Family time is vital to Paul Washer

Michael Miller  ·  Jan 22, 2020

Paul Washer finds joy in his family.

A teacher he heard after he had just gotten married to his wife, Charo, said that the common element he saw in fruitful families was joy, primarily the joy of the father.

“People think when they hear me preach, ‘Oh, my gosh, to be one of his kids must be difficult,’” the missions director of HeartCry Missionary Society says. “It’s absolutely the opposite. My goal in my home is that the joy of the Lord would be present, that my children would see the grace of God in their father, that they would see salvation working in their parents.

“I spend a lot of time with my children,” Paul says of his four offspring ranging in ages from 3 to 18. “I get to the office early and I work as hard and fast as I can, because I have a wife and children to go home to. And it’s my joy. When I’m spending a lot of time with my 3-year-old daughter, it may not look as spiritual as standing before 10,000 people in Brazil, but I can assure you it is just as much the will of God.”

He adds that he has seen missionary families leave the field because the wife had a nervous breakdown.

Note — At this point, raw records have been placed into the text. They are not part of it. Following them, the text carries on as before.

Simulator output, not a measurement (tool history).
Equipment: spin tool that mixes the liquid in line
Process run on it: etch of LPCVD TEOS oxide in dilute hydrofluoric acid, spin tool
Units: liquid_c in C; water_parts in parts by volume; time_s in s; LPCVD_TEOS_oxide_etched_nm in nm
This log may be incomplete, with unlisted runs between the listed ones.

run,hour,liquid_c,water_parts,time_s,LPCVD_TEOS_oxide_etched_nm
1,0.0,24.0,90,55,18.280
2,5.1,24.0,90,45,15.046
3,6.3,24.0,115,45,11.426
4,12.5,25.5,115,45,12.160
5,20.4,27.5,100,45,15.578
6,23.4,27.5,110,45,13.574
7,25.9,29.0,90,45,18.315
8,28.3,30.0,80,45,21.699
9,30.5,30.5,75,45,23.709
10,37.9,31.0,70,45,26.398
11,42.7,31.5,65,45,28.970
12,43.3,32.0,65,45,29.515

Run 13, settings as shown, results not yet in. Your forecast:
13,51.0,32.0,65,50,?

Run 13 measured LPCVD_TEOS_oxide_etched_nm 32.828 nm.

“That doesn’t mean the wife was weak or ungodly in any way, but she was in the house 24 hours a day with the children while the man was going out, doing evangelism, building churches,” Paul says. “It really taught me something, that when I get home, it’s time for my wife to be liberated. She’s her own person before God. If she wants to do something, whether it’s paint or go out with some friends or just rest, I give her the ability to do that.

“Probably the one area where I have to guard myself of idolatry is with my family. I don’t like to travel at all. I dread it, because I don’t like being away from my family, and I would only do it for the Lord.”

His wife, Paul says, is the “strongest human being I know.”

“Almost three years ago, I had a massive heart attack—I had to be resuscitated three times,” he says. “One time Charo heard them say, ‘He’s dead.’ Then they told her that she would probably never be able to talk with me again because I went so long without oxygen that my brain would be severely damaged.

“That moment she heard that, I know exactly what happened: She just turned her face to stone and thought about what she would have to do. All those months of recovery, a year and a half where I was so limited, my wife just took over. She handled everything, along with homeschooling our children. She’s a very matter-of-fact person. I marvel at her strength.”